Today at 12:30 (GMT), the most important indicator characterizing the state of the US economy - GDP data for the 2nd quarter - will be published. A modest increase of +0.4% is expected. However, there is also a negative forecast for a further fall in GDP, which will already speak of a recession in the US economy. And, although the US government is so afraid of this word, it is possible that this scenario has an extremely high probability of being realized.

If so, tightening monetary policy by raising interest rates in a recession would be extremely devastating for an economy.

And if the threat of recession is followed by the threat of stagflation (zero growth or falling GDP amid high inflation), this is an even worse scenario, threatening the economy with a downward spiral with millions of unemployed citizens and the impoverishment of the majority of the country's population.

The U.S. midterm congressional elections will be held in the fall (November 8), which could be critical for Democrats and for the 2024 presidential election. It is possible that soon, and even before the end of this year, the Fed will again have to move from tightening to easing its monetary policy.

That is why the dollar fell sharply yesterday, and today continued to fall during the Asian trading session.

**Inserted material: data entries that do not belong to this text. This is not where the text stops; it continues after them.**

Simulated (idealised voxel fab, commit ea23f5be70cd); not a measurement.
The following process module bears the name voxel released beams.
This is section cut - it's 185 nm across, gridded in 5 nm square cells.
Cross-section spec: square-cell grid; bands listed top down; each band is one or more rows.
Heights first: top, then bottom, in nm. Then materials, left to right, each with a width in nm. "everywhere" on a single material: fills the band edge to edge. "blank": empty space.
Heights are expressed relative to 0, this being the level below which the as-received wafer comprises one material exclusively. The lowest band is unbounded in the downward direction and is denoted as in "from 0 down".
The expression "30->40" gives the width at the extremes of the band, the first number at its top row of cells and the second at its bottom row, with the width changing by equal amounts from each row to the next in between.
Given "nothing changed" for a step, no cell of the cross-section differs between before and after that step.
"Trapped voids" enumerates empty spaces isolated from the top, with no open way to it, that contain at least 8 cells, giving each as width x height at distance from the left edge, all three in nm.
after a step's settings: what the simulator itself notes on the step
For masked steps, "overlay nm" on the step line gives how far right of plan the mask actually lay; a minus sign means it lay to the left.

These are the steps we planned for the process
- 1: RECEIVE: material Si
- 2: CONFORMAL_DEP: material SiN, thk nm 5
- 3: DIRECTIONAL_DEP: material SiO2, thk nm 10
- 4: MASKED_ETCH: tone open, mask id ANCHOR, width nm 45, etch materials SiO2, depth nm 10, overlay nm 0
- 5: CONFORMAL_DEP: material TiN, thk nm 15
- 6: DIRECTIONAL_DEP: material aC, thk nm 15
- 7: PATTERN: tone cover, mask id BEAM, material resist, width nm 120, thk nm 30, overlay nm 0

Also at 12:30 (GMT) will be published weekly report from the US Department of Labor with data on the number of applications for unemployment. If everything turns out to be bad here, then the fall of the dollar, which stopped at the beginning of today's European session, may resume with renewed vigor.


In this situation, investors again turned their attention to gold. The XAU/USD pair is growing again today after yesterday's surge “to the north”.

The breakdown of the resistance levels of 1743.00, 1753.00, 1764.00 may again create preconditions for XAU/USD to enter the long-term bull market zone. But gold quotes are extremely sensitive to changes in the Fed's monetary policy: when interest rates rise, it usually falls in price!